Nairobi Senator Edwin Sifuna has told Kenyans that the Linda Mwananchi Movement will not come to them with sweet promises, but with honesty, even when the truth is hard to hear.
Asked whether Kenyans could hold him accountable to his people-first agenda come rain or shine, Sifuna did not hesitate, saying that they are not making promises they will not keep.
“We will not make promises that we cannot keep. We will accept that things will be tough, things will be difficult,” he said, in an interview on Thursday 30th April, 2026.
Sifuna added that whoever takes over from the current administration will inherit a country that has been heavily indebted for the next 15 years.
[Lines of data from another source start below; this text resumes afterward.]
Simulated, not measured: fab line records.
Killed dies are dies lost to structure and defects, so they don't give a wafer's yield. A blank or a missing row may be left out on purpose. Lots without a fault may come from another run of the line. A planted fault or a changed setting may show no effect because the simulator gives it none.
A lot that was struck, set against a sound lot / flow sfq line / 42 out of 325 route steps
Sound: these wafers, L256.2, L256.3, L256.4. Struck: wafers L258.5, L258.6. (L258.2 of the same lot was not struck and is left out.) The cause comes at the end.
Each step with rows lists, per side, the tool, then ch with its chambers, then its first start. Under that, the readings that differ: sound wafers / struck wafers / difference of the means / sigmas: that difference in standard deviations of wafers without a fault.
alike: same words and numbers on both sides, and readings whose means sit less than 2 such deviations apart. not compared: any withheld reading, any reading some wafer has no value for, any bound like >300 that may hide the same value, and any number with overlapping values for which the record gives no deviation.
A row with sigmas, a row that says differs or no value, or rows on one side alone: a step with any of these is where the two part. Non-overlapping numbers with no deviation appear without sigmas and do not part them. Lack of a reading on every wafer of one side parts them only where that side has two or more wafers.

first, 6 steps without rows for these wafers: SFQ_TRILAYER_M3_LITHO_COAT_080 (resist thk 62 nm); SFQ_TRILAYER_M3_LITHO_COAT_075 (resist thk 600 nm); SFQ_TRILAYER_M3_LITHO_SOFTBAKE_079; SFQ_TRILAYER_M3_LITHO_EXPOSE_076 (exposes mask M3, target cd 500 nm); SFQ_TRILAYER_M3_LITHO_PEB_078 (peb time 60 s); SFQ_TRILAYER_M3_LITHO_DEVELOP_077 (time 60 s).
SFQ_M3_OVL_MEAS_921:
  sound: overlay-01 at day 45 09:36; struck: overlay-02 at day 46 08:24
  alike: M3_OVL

“I feel bad for the next administration because if you see the sort of things that these guys are doing right now, they have securitised everything, they have taken debts on everything for like the next 15 years. So it will be very tough, but we will be true,” he said.
Sifuna said his movement is built on transparency, comparing honest leadership to warning someone about a collapsing roof rather than watching them sit under it.
“If this roof is collapsing and I know it’s collapsing, why would I just sit here and allow you to die?” he said.
On what he believes is Kenya’s biggest problem, Sifuna was direct, stating that the country does not have a hardware problem but a software problem.
One rooted in broken values, a weakened rule of law, and the destruction of meritocracy.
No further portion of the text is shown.